Proof that plane has small inductive dimension 2?

Question

By definition, the small inductive dimension $\operatorname{ind}(\emptyset) = -1$ and, recursively, the small inductive dimension $\operatorname{ind}(X)$ of a nonempty topological space $X$ is the least integer $n \geq 0$ such that each point $x$ has a local base (i.e., a neighborhood base) of open sets $V$ such that $\operatorname{ind}(\operatorname{\partial} V) \leq n - 1$, where $\operatorname{\partial} V$ denotes the boundary of $V$.

(Some versions of the definition require that each neighborhood $U$ of $x$ contain such a $V$ with $\operatorname{cls} V \subset U$. However, that requirement here is redundant since the spaces involved are regular.)

That $\operatorname{ind}(\mathbb{R}) = 1$ is easy to see: $\mathbb{R} \neq \emptyset$; and each point in $\mathbb{R}$ has arbitrarily small neighborhoods of the form $V = (a, b)$, and $\partial\,V$ is the two-point discrete space $\{a, b\}$, which is 0-dimensional.

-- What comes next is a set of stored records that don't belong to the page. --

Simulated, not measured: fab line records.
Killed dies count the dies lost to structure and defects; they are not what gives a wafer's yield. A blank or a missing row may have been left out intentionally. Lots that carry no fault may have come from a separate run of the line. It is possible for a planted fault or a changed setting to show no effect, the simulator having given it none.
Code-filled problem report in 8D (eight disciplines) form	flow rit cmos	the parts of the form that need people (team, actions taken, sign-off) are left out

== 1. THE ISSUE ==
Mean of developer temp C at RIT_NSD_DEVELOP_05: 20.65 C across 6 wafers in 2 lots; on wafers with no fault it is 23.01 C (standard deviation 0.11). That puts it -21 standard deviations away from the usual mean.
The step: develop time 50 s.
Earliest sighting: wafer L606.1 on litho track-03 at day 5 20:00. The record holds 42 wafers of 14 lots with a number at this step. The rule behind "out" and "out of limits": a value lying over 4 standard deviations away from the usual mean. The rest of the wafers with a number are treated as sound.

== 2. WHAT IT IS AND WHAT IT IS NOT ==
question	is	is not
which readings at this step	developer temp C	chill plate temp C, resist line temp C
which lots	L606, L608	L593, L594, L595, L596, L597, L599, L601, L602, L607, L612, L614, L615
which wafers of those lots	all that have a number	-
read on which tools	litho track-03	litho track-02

But what about $\mathbb{R}^2$: is there an elementary proof that $\operatorname{ind} (\mathbb{R}^2) = 2$?

Evidently $\operatorname{ind}(\mathbb{R}^2) \leq 2$, since each point has arbitrarily small neighborhoods that are open disks, and the boundary of such a disk has small inductive dimension $1$. Moreover, $\operatorname{ind}(\mathbb{R}^2) \neq 0$, since the plane is connected; and of course $\operatorname{ind}(\mathbb{R}^2) \neq -1$.

So the thing that remains to prove is that $\operatorname{ind} (\mathbb{R}^2) \neq 1$.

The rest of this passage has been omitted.